Training Sessions at the 34th IARIW General Conference, Dresden, Germany, August 21-27, 2016
The IARIW is offering twoconcurrent training sessions immediately preceding the General Conference on the topics of national accounts and multidimensional poverty. Details on the sessions are found below. The sessions are open to individual IARIW members as well as employees of IARIW institutional members at no charge. As space may be limited, persons interested are encouraged to register as soon as possible. The deadline for registration is June 30, 2016. A minimum of 10 persons are required for a training session to go ahead. If this number of registrants is not achieved by June 30, the session will be cancelled. To register, download and complete this form, save it and then email the form to firstname.lastname@example.org. Registrations will be acknowledged within three days.
The training sessions will be held all day August 20 and 21.
Session on National Accounts
The course in based on the second edition (October 2014) of the OECD manual “Understanding National Accounts” by François Lequiller and Derek Blades. The manual is available free on line. The chapters referenced in the time-table are those of the manual.

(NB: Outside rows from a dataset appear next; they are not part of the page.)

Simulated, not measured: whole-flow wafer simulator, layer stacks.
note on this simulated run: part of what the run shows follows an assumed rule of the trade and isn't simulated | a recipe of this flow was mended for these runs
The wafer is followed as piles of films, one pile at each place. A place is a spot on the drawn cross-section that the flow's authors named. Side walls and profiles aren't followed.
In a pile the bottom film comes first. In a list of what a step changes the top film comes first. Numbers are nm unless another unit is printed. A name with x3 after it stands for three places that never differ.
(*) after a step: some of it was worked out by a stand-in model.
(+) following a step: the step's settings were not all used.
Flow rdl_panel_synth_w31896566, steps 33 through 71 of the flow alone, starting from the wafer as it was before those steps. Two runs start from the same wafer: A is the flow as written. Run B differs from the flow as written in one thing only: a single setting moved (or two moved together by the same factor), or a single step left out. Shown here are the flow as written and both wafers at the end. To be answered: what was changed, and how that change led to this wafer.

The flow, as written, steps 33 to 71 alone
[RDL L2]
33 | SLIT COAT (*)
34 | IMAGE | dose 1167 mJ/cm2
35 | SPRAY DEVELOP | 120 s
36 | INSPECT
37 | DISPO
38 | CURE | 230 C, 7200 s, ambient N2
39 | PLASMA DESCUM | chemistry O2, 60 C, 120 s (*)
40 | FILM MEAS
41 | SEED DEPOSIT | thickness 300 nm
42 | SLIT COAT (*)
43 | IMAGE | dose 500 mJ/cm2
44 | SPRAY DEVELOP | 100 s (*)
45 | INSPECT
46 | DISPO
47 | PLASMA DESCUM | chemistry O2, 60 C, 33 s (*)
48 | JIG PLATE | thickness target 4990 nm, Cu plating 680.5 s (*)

The course is voluntarily directed to non-experts. While it covers the theoretical definition of the main national accounts aggregates, it does so in a lively manner based on the concrete experience of the teacher (including as a number-cruncher), and on some exercises. François Lequiller has been the head of the French national accounts and has a wide international experience (OECD, IMF, Eurostat). He will explain the sources from which aggregates are derived, and, last but not least,will discuss their quality and their limitations. A part of the course will cover the themes that have been recently dubbed as “beyond GDP”: well-being and globalisation.The duration of the course is of 16 hours, in 8 sessions of two hours each.
8:00-10:00 - Session 1: The essential macroeconomic aggregates: GDP, GNP, the basic accounting identities (Chapter 1)
10:30-12:30 - Session 2: The national accounts machinery, integrated economic accounts and the limitations of national accounts aggregates (Chapters 10 and 11)
14:00-16:00 - Session 3: The volume/price split in spatial and geographical comparisons, and international comparability (Chapters 2 and 3)
16:30-18:30 - Session 4: The production frontier and final uses (Chapters 4 and 5)
8:00-10:00 - Session 5: Household and business accounts (Chapters 6 and 7)
10:30-12:30 - Session 6: Financial accounts (Chapter 8)
14:00-16:00 - Session 7: General government accounts (Chapter 9)
16:30-18:30 - Session 8: GDP, well-being and globalisation (Chapters 15 and 16)
The power points of the course will be circulated to the attendees one week before the course. A hand-held calculator would be useful.
Session on Multidimensional Poverty (TBA)
Poverty is now recognized to be multidimensional. This has led to a rising demand for rigorous and transparent measures of multidimensional poverty that can incorporate ordinal data and be used to guide policy. Many methodologies are available, ranging from dominance analyses to composite indices to fuzzy set approaches, to statistically derived indices. In recent years, counting-based approaches with clearly specified properties have come to particular prominence.
This course provides a brief overview of differing methodologies to measure multidimensional poverty, as well as motivations for doing so. It elaborates in greater detail a particular counting-based axiomatic class of measures, and focuses on one member of this class of measures that has been extensively applied. The class is appropriate to persons in national statistical offices considering measuring multidimensional poverty, or for academics and researchers intending to construct and analyse multidimensional poverty.
After introductory sessions on motivation and methodologies, this course presents the structure and properties of the focal measure, together with its consistent sub- and partial indices, which are used to guide policy. Empirical examples are provided.
The class then elaborates key steps of measurement design and analysis. Students will be provided with a template stata .dofile they can adapt, which generates the measure and consistent indices, as well as standard errors, robustness tests, and tests for inference. Key points in empirical applications will be covered, illustrated by examples as well as exercises. Extensions such as analysis of changes over time, and econometric analysis, are briefly introduced.
The class is taught by Sabina Alkire and is based on the concepts and methods presented in the 2015 book Multidimensional Poverty Measurement and Analysis.
The class is open to all quantitative social scientists with an interest in poverty and in multidimensional measurement and analysis.